We Christians often are accused of being so totally preoccupied with afterlife that we don't know how to live present-life for just one hour without getting restless or bored or both. But Christianity is not a life-negating religion, despite appearances to the contrary in the way many Christians live. Jesus did not come to take the joy out of life. Jesus came with Good News: life is the gift of a God who loves and cares, right now! And we really have not understood Jesus' promise of eternal life until we realize that it has already begun. It comes down to this: it makes little sense to worry about afterlife if you are not serious about learning how to live now.

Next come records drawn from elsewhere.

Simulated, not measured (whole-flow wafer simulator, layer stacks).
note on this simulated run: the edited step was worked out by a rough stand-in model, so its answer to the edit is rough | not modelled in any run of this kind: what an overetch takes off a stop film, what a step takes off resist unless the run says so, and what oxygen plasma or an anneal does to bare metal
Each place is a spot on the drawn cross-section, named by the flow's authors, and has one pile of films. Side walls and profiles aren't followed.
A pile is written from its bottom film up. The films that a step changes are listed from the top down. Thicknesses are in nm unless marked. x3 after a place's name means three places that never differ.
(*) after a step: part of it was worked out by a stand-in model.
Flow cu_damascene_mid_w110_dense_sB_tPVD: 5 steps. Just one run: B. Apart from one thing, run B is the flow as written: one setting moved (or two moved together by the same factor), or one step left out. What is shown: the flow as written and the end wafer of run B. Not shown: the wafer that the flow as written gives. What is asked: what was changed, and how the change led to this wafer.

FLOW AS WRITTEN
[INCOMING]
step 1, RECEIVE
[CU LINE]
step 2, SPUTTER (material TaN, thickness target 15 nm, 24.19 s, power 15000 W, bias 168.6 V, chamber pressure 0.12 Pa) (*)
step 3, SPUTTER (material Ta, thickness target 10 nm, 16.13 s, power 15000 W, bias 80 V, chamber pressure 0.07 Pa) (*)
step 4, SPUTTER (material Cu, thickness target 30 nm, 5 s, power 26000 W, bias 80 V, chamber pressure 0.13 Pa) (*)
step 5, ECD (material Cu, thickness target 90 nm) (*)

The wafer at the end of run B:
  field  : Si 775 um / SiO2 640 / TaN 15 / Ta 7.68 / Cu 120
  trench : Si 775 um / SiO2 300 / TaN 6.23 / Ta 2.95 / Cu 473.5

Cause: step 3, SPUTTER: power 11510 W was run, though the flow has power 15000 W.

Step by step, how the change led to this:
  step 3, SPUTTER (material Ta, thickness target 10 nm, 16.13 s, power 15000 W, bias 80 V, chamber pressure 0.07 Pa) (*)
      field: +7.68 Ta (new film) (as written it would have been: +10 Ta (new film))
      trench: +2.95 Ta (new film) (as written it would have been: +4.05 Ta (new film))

There is the story of the young man who snuggled up to his best girlfriend and said, "Darling, I love you, I need you, I adore you, I can't live without you." The girl pushed him away gently, saying, "Please John, don't say such things. I don't want to get serious." To which John replied, "Who's serious?" How accustomed we grow to the "games people play" with words--saying one thing and meaning another! To that frivolous fellow, the words, "I love you" are only code-words, cover-up words. He has no intention of conveying the notion that he has any honest, deep feeling for that girl. And he seems genuinely surprised that she doesn't seem to get it. "Who's serious?" he asks.

Jesus doesn't play word-games with us. Remember the story of the rich young man who came to Jesus looking for relief from the emptiness he felt in his life? He had everything money could buy, and still his life was empty. He had obeyed the Ten Commandments since boyhood, and still his life was empty. Here was a very rich man and a good man by ordinary standards--and he was a stranger to his own life. "Good Teacher," he pleaded, "what must I do to share in everlasting life?" (Lk.18:18). Jesus didn't play with words. He told that rich man that if he was really serious about curing the emptiness in his life, he would have to take one more step. To discover New Life, Jesus told him, "Sell all you have and give it to the poor... then come and follow Me" (Lk.18:22).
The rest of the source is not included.